Roadmap — Loka

215 / 232 items complete (93%)

Active Work

AI Agent Installer In Progress

The loka install-agent command sets up a database interactively for AI agents. Currently debugging path handling, HNSW index rebuild on startup, and error messaging for non-interactive environments. Goal: any AI agent says "set up a database" and it just works.

Cost-Based Query Planning In Progress

Cardinality estimation and predicate pushdown are done. Remaining: planner should choose HNSW index scan vs SPO triple scan based on cost, and adaptive execution should observe intermediate result sizes at runtime and reorder mid-query.

HNSW Traversal via SPARQL Property Paths In Progress

HNSW topology is exposed as virtual RDF triples (loka:hnswNeighbor). Remaining: make property path evaluation produce correct ANN results by letting greedy descent + beam search emerge from the graph structure.

Predicate-Based Exit Conditions (UNTIL) Design Phase

Standard SPARQL property paths can't express "traverse and stop when a condition is met." The UNTIL extension adds per-step predicate evaluation during traversal with backtracking support and ordered traversal semantics.

Background Maintenance Cycle In Progress

During low-usage periods, rebuild HNSW indexes and rediscover pseudo-tables in the background. Old indexes stay live until the new ones are ready, then atomic swap.

SDK Publishing

Java SDK → Maven Central Priority

The semantic web ecosystem runs on Java. The SDK code is complete; publishing to Maven Central requires GPG signing configuration, Sonatype account setup, and pom.xml updates for distribution management. This is the highest-priority SDK to publish.

Other SDKs Planned

Python (PyPI), TypeScript (npm), Rust (crates.io), Go (pkg.go.dev), and .NET (NuGet). All SDK code is complete and tested. Publishing requires registry account setup for each platform. See SDK Accounts Setup.

What's Done

Triple Storage Engine Complete

SPO/POS/OSP indexes over interned u64 IDs. sled LSM-tree persistence with crash recovery. RDF-star quoted triple support. Bulk insert at 20K triples/sec.

HNSW Vector Index Complete

Per-predicate HNSW indexes with cosine, Euclidean, and dot product distance metrics. SIMD acceleration (AVX2/SSE). Tombstone-based deletion. Multiple entry points for search quality.
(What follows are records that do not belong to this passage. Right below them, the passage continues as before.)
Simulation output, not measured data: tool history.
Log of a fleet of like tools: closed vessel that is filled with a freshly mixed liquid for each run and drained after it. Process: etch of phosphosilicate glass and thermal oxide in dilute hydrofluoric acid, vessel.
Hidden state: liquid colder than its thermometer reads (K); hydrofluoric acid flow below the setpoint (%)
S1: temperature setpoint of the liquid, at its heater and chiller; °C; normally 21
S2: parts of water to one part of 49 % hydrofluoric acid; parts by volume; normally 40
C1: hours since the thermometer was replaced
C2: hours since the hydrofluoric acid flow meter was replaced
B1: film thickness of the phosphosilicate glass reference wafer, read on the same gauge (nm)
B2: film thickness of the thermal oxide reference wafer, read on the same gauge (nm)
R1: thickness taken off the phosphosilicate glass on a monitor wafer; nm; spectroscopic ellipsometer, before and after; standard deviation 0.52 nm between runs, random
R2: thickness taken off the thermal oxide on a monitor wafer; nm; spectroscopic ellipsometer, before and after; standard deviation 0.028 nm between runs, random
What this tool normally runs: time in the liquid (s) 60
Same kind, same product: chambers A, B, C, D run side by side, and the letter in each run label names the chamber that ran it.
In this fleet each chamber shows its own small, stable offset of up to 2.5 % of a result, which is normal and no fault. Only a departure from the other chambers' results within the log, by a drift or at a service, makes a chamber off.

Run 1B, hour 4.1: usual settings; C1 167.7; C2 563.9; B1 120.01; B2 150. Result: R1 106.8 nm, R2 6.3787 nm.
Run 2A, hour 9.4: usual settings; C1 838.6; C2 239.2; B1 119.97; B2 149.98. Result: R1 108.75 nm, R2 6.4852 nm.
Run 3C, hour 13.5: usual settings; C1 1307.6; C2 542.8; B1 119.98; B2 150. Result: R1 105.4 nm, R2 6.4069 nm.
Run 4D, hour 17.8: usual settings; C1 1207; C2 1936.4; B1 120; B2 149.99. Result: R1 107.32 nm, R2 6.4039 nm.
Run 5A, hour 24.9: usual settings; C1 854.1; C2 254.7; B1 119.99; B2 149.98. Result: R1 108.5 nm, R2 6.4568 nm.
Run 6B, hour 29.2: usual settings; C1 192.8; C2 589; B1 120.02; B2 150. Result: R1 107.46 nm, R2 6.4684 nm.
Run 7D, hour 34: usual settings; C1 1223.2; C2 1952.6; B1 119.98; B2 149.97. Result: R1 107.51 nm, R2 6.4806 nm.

SPARQL+ Query Engine Complete

Full SPARQL 1.1 parser, cost-based query planner, and iterator-based executor. Extensions: VECTOR_SIMILAR, VECTOR_SCORE, metric-specific search operators. Property paths, subqueries, aggregates, all working.

HTTP Server & Protocol Complete

SPARQL endpoint, Graph Store Protocol, REST API for triples and vectors. Content negotiation (JSON, XML, CSV, TSV, Turtle). Optional passcode auth, rate limiting, query timeouts, periodic backups.

Pseudo-Tables & Vectorized Execution Complete

Automatic discovery of columnar indexes from graph structure. SIMD-accelerated column scans, zonemap pruning, segment-level storage. Deep subgraph pattern mining with fan-in detection.

6 Client SDKs Complete

Python, TypeScript, Go, Rust, Java, .NET. All with client-side OWL validation, typed error handling, and vector search support. Code complete, awaiting registry publishing.

Loka Studio (Flutter GUI) Complete

Desktop and web client. Graph visualization, SPARQL editor, HNSW health dashboard, triple editor, OWL ontology viewer, backup management. 90% feature complete.

CI/CD & Benchmarks Complete

6 GitHub Actions workflows. Clippy + rustfmt enforcement. 256 tests, 50+ Criterion benchmarks tracked historically. Docker image. Cross-platform install scripts.

Self-Update & Version Management Complete

loka update command, --version flag, startup version check, and HNSW rebuild endpoint. The CLI can check for new releases, self-update in place, and trigger index rebuilds after version upgrades.

MCP Server Complete

Dual-mode MCP server supporting both serverless and server configurations. Provides 8 maintenance tools for AI agents to manage Loka instances through the Model Context Protocol.

ACID Compliance Complete

Atomic transactions, startup verification, durability guarantees, and isolation. All write operations are fully transactional with crash recovery support.

Future

Query Language Wrappers Future

Cypher and GQL (ISO 39075) as translation layers over SPARQL. The database still speaks SPARQL+ internally; these wrappers let users query with familiar graph query syntax. SQL and MQL are deliberately excluded.

Premium Tier Future

RBAC, encryption at rest, TLS, audit logging, replication, clustering, multi-tenancy. These will be shaped by customer feedback. The open-source core is designed to be sufficient for most use cases.